Question

How far away from the surface of the earth does the acceleration due to gravity become\[4\;\% \] of its value on the surface of earth? \[\left[ {{R_e} = 6400\;{\rm{km}}} \right]\]
Hint: \[{g_1} = g{\left[ {\dfrac{R}{{R + h}}} \right]^2}\]

Answer 1

Hint: The above problem can be resolved by applying the mathematical formula for the variation of gravitational acceleration when an object is taken to a certain height from the surface of the earth. Moreover, as it is given that the value of gravitational acceleration will become 4% of the value on the surface. Then the further solution is achieved by substituting the values of variables in the mathematical formula.
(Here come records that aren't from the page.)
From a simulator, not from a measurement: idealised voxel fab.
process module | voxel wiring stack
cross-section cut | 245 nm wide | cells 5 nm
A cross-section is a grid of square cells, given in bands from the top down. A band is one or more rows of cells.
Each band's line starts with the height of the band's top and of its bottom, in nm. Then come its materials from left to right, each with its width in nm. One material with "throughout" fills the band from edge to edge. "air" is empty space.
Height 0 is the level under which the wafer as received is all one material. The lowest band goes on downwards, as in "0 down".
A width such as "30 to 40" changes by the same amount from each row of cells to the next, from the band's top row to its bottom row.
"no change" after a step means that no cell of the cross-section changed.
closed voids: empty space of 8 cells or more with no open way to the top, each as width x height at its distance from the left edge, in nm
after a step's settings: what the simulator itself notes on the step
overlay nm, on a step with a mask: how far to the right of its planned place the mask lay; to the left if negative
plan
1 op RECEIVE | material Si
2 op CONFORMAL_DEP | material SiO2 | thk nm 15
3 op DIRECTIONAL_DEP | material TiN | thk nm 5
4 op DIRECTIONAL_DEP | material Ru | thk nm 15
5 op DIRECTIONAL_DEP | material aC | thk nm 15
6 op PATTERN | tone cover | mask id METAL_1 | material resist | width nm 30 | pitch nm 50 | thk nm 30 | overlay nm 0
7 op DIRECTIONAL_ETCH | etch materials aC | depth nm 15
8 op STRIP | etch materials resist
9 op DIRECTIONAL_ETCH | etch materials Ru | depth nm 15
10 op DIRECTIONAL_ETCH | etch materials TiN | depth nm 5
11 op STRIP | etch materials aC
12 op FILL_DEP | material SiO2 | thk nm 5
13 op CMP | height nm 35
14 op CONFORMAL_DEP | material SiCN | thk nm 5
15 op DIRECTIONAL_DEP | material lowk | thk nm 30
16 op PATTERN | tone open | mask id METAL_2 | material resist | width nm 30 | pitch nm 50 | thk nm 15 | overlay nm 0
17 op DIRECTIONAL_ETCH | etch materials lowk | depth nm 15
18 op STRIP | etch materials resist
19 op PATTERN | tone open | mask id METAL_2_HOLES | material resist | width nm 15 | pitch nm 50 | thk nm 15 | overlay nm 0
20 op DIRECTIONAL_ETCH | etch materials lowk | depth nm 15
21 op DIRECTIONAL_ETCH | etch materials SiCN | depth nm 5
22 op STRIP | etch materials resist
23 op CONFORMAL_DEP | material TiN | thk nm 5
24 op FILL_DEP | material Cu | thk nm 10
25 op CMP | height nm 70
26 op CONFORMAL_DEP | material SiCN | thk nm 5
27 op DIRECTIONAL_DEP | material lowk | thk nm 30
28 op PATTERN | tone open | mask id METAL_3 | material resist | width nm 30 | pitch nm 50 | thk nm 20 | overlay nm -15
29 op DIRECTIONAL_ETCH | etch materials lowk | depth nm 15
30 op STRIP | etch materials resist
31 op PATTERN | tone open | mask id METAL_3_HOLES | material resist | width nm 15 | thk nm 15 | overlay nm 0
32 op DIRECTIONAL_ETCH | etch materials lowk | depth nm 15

Complete step by step answer:
The Acceleration due to gravity at height h is given as,
\[{g_1} = g{\left( {\dfrac{{{R_e}}}{{{R_e} + h}}} \right)^2}..............................\left( 1 \right)\]
Here, \[g\] is the gravitational acceleration on the surface of earth and \[{R_e}\] is the radius of earth.
 As the gravitational acceleration is 4 % of the value on the surface of the earth. Then the value is given as,
\[{g_1} = \dfrac{{4g}}{{100}}\]
Substituting the value in equation 1 as,
\[\begin{array}{l}
{g_1} = g{\left( {\dfrac{{{R_e}}}{{{R_e} + h}}} \right)^2}\\
\left( {\dfrac{{4g}}{{100}}} \right) = g{\left( {\dfrac{{{R_e}}}{{{R_e} + h}}} \right)^2}\\
0.04 = {\left( {\dfrac{{{R_e}}}{{{R_e} + h}}} \right)^2}\\
0.2 = \dfrac{{{R_e}}}{{{R_e} + h}}
\end{array}\]
 Further solving the above equation as,
\[\begin{array}{l}
0.2 = \dfrac{{{R_e}}}{{{R_e} + h}}\\
0.2h = 0.8{R_e}\\
h = 4 \times \left( {6400\;{\rm{km}}} \right)\\
h = 25,600\;{\rm{km}}
\end{array}\]
Therefore, the value of gravitational acceleration will become 4 % at a distance of 25,600 km from the earth surface.

Note:
In order to resolve the given problem, try to remember the concept of variation of the gravitational acceleration with the height above the surface of the earth. Moreover, it is to be remembered that the magnitude of gravitational acceleration is different for the different places on the earth. The impact of gravitational force and gravity is necessary to take into consideration in order to achieve the desired result for any given set of conditions.